The grand political narratives around the COP21 conference in Paris will barely touch on one crucial aspect – food. The Paris talks are of vital importance, not just for climate change itself but for framing what kind of food economy follows. And why does food matter for climate change? Well, it’s a major factor driving it yet barely gets a mention.
From growing food to processing and packaging it, from transporting to selling it, cooking it, eating it and throwing it away – the whole chain contributes significantly to greenhouse gas emissions. Livestock alone makes up 14.5% of all anthropogenic greenhouse gas emissions. And agriculture emissions have increased rapidly in the last decade, as global diets and tastes change. Deforestation and forest degradation (often because of agricultural expansion) cause an estimated 17% of global greenhouse gas emissions.
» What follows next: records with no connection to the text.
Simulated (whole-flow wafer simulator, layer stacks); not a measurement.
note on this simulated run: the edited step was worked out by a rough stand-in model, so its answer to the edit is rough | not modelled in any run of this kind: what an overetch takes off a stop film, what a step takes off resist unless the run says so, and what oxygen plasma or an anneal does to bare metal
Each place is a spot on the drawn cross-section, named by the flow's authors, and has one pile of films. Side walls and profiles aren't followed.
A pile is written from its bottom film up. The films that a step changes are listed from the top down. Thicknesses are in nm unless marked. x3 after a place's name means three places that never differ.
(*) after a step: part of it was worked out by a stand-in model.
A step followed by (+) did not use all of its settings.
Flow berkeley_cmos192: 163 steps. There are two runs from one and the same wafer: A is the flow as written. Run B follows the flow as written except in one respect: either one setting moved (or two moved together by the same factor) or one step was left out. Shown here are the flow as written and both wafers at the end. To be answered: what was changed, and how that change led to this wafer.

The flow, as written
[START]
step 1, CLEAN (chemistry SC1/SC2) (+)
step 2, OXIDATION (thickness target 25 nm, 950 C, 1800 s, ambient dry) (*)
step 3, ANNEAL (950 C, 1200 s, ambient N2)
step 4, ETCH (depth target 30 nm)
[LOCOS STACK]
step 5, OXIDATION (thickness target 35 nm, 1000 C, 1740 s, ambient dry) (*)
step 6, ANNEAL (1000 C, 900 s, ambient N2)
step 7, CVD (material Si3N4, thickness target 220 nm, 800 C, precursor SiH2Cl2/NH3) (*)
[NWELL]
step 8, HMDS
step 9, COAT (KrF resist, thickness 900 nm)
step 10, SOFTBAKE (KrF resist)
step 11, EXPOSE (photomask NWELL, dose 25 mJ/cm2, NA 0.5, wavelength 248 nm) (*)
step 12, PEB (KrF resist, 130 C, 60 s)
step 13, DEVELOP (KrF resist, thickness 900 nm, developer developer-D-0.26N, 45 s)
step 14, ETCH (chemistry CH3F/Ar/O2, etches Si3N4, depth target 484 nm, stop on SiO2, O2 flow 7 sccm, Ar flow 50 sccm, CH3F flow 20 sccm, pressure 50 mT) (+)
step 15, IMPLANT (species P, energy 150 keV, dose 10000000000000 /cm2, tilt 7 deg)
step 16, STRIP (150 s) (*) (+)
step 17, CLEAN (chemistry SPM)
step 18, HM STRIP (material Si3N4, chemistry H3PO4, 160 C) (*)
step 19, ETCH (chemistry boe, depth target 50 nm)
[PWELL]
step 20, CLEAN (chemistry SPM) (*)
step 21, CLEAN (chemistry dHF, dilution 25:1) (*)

People used to argue that this was a regrettable cost of progress. But most analysts now think differently, reminding us that the current food system is failing many. Almost 800m people in the world are hungry, at least two billion are not getting enough nutrients, and 1.9 billon adults are overweight or obese (39% of all adults over 18 years of age). Meanwhile, a third of all food produced globally is lost or wasted.
Consumers are voters
Sobering evidence like this has mounted for years but climate change policy makers have focused on energy rather than food. This policy blind spot is because tackling food emissions means tackling consumers. And consumers vote. Politicians have endless rationalisations for inaction: eating more is a sign of affluence and cheaper food is an indicator of prosperity. Don’t meddle with food – it’s about freedom of choice. So the result is that both Right and Left would rather not confront or help their voters.
Many politicians also think that tackling food emissions would mean they’d have to persuade business to take the issue seriously. It’s true that some agribusinesses are hostile to change, but others have read the writing on the wall. Even some nervous politicians see the folly of food waste.
The waste issue exposes the inefficiencies of the food system that have emerged in recent decades. More food is being produced, processed and consumed, yet more is also being wasted.
Pressure to do something about food around COP21 was signalled when some “Big Food” companies went public about worries that they – not just the poor – will be destabilised by climate change. Coca Cola, Walmart and PepsiCo have signed up to US president Barack Obama’s American Business Act on Climate promising to reduce their carbon emissions. In the UK, meanwhile, Tesco, Nestle and Unilever have reportedly urged David Cameron to rethink his policy on cutting green energy subsidies.
But Big Food cannot sort out climate change. It is locked into the issue of unsustainable food, too – in hock to consumers who have become used to what an industrialised globalised food system offers them. So are we doomed?
No. But we do need a new framework. Since neither Big Food, nor consumers, nor individual political parties can tackle this issue alone, what’s needed is a systemic approach. We need to recognise the different players on the global food stage, their different relationships, their different perspectives. We need to understand that food emissions are happening within a broader social, economic, cultural and environmental context. Such thinking is emerging in the consumer response to obesity.
Systemic change is easier said than done, of course. But we take heart from the fact that the kind of food culture and food system that now contributes to climate change and many other health and environmental problems was created by humans, so humans can now chart a different course. At the academic level, our Innovative Food Systems Teaching and Learning programme (IFSTAL) is building the kind of interdisciplinary thinking – from anthropology to zoology – which we need to reframe food systems in the long term public interest.
At the policy level, politicians must accept the systemic nature of the problem. No single interest group or politician can resolve this on their own. Next, they must agree a phased 30-year change of course from what is the legacy of 70 years of building a food system oriented mainly on increasing output. New indicators are needed. Not on the amount of food – there is already huge over-production – but the number of people fed per hectare. Productionism is out of date. The future is about sustainable systems delivering sustainable diets.
While the arguments are over the numbers and targets, there surely ought to be a commitment to shift away from diets and production systems which are high in emissions. This almost certainly means more horticulture and less meat and dairy, a food culture which would also be good for health, jobs and environment.
Getting the whole food system to change is a seriously big challenge. But one thing is clear: no change in food means no gain in climate change prevention.